Add to that the pernicious effects of the 24/7 exposure to social media. Teenagers’ psychological well-being, much more so than for other age groups, is affected by how they think their social environment — peers, teachers, parents, coaches — perceive and judge them.
“We receive an endless stream of likes, dislikes, and comments via social media, which makes for a constant state of social evaluation,” says Jeremy Jamieson, an associate professor of psychology at the University of Rochester. “That’s probably one of the most damaging things we’ve seen for adolescents.”
The mental health crisis among teens has prompted an urgent quest for preventive interventions. Jamieson, who heads up Rochester’s Social Stress Lab, and colleagues at the University of Texas at Austin, Stanford University, and the Google Empathy Lab, believe they have one.
As the team explains in a recent study in the journal Nature, the 30-minute online training module teaches teenagers to channel their stress responses away from something negative that needs to be feared and tamped down towards recognizing those responses — sweaty palms, a racing heart, for example — as a positive driving force.
The intervention works by helping teens develop what the researchers call two “synergistic mindsets.”

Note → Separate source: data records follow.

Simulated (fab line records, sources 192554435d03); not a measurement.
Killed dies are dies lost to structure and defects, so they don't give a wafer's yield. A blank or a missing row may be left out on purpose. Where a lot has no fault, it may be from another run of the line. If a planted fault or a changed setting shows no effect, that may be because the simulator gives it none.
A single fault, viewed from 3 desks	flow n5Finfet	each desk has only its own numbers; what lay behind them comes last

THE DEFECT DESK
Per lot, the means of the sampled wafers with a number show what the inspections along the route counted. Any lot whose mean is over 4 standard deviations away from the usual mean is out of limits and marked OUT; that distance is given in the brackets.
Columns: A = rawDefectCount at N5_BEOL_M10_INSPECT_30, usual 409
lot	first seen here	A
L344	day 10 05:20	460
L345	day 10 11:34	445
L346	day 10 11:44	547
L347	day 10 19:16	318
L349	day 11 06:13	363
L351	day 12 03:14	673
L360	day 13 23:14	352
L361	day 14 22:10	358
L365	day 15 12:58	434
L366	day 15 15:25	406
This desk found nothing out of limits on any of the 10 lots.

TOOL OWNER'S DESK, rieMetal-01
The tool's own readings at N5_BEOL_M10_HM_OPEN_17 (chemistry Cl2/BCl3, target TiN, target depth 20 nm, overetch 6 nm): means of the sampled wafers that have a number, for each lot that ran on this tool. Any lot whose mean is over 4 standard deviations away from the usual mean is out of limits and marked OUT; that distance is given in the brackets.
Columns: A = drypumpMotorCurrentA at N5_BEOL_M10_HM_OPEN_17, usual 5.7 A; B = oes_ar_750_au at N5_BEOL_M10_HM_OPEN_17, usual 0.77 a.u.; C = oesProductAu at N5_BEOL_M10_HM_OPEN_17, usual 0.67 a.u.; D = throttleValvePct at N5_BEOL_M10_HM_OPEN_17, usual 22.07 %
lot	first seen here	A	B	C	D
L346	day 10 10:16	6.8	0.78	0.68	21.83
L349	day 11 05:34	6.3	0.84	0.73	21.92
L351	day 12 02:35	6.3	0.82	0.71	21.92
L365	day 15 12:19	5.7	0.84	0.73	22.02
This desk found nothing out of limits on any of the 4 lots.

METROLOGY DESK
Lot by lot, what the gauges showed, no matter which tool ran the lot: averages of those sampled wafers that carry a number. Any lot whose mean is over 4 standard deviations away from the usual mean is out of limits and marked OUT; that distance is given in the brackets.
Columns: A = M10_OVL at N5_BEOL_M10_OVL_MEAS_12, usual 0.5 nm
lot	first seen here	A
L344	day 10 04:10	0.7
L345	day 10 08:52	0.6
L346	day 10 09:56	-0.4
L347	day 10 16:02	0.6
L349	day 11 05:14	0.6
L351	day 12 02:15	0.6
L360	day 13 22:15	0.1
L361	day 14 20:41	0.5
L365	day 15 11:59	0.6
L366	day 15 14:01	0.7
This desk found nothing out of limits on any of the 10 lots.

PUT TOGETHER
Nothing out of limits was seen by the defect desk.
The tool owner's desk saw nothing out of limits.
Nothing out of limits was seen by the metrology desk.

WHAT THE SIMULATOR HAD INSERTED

The first is a growth mindset — the idea that people’s intelligence can be developed in response to challenges, which helps the teenagers engage with difficult stressors. It’s “basically the belief that intellectual ability is not fixed but can be developed with effort, effective strategies, and support from others,” Jamieson says. “It’s the idea that if I push myself, I can grow, I can learn, I can improve, and I can push through difficulties.”